HMH-461 crews pass 1,000 operational flight hours milestone in CH-53K

HMH-461 crews pass 1,000 operational flight hours milestone in CH-53K

16-Jun-2023 Source: US Marines

U.S. Marines with Marine Heavy Helicopter Squadron (HMH) 461 reached the 1,000 operational-flight hour milestone in the CH-53K King Stallion at Marine Corps Air Station Yuma, Arizona, April 21, 2023.

The CH-53K is the Marine Corps’ newest heavy-lift helicopter that is replacing the CH-53E Super Stallion. HMH-461 transitioned from a CH-53E squadron to a CH-53K squadron in January 2022.

“Aside from a common-size footprint and some visual similarities, the CH-53K is a significantly different airframe than the CH-53E,” said U.S. Marine Corps Lt. Col. Thomas Nicholson, commanding officer of HMH-461. “The first 1,000 flight hours have reinforced this fact for fleet pilots and aircrew as we have learned that aircraft systems, such as its full-authority, digital fly-by-wire flight control system, performs tasks more effectively than the human operator.”

HMH-461 reached the milestone of 1,000 operational-flight hours in the CH-53K while participating in an event for Weapons and Tactics Instructor Course (WTI), a biannual training event that takes place in Yuma, Arizona.

“The 1,000 fleet-flight hour milestone represents the aforementioned lessons learned and herculean effort by the Marines and Sailors of HMH-461,” said Nicholson. “Perhaps more importantly, the milestone’s proximity to the squadron’s completion of Stage I CH-53K transition requirements, which represent crews capable of performing all Marine heavy-helicopter squadron mission-essential tasks, demonstrates that the CH-53K King Stallion is not a future capability; rather, it is a very real warfighting capability available today.”

Additionally, the CH-53K reached another milestone in military-aviation history. According to Nicholson, HMH-461 conducted an external lift weighing 36,000 pounds during an event at WTI on March 28, 2023, which set the record for the heaviest lift by a U.S. military helicopter outside of developmental testing.

However, with all new things comes new challenges.

“Learning how to best respond to the instant availability of aircraft data provided by the CH-53K’s Integrated Vehicle Health Management System represented a significant paradigm shift from the legacy CH-53E,” said Nicholson. “Additionally, maintenance personnel have devoted considerable effort toward the correction of publication gaps and tool improvements. Again, such gaps are common for new airframes, but they still present daily challenges at the tactical level.”

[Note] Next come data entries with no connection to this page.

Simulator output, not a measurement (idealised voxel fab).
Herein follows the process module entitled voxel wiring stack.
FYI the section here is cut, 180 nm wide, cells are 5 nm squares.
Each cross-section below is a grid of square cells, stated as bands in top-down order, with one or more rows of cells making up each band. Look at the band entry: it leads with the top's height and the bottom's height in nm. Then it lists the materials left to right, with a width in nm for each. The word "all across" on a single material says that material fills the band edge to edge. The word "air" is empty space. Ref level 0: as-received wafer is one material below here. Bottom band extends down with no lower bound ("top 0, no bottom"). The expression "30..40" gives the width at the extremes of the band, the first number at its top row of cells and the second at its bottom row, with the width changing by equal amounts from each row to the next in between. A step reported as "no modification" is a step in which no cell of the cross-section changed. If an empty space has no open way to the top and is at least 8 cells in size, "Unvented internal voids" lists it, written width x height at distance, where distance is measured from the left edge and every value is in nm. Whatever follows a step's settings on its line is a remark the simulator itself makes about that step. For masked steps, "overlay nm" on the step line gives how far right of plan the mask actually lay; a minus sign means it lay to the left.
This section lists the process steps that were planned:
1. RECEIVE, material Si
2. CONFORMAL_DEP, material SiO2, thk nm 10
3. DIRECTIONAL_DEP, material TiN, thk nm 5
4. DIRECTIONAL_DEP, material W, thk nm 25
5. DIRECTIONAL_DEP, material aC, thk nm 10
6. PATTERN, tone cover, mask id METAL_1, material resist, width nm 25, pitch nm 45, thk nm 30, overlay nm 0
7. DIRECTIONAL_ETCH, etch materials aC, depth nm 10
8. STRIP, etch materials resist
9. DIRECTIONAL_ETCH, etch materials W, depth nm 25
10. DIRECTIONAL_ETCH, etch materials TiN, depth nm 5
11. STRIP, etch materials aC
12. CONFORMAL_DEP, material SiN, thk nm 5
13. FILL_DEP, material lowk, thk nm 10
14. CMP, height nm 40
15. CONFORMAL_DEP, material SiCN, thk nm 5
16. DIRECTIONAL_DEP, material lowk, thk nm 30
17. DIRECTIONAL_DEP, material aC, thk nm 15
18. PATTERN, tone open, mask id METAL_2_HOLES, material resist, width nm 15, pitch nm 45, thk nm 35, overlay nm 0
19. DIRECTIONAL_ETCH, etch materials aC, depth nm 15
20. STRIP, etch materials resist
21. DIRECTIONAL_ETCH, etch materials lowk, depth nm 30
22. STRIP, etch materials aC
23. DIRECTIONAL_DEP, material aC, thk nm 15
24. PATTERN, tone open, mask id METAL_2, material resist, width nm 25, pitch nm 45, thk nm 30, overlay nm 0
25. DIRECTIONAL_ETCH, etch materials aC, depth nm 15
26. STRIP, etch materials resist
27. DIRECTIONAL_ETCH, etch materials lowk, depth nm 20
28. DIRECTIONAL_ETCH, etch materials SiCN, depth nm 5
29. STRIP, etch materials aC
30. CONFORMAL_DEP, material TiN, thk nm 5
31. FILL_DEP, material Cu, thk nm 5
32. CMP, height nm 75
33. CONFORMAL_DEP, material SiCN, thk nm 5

The squadron is determined to keep training and improving their proficiency with the CH-53K for the future.

“Our immediate task is to conduct effective CH-53K series-conversion training of pilots, aircrew, and maintainers as rapidly as possible in preparation for the first CH-53K Marine Expeditionary Unit deployment and to provide trained personnel to seed subsequent squadron transitions,” said Nicholson.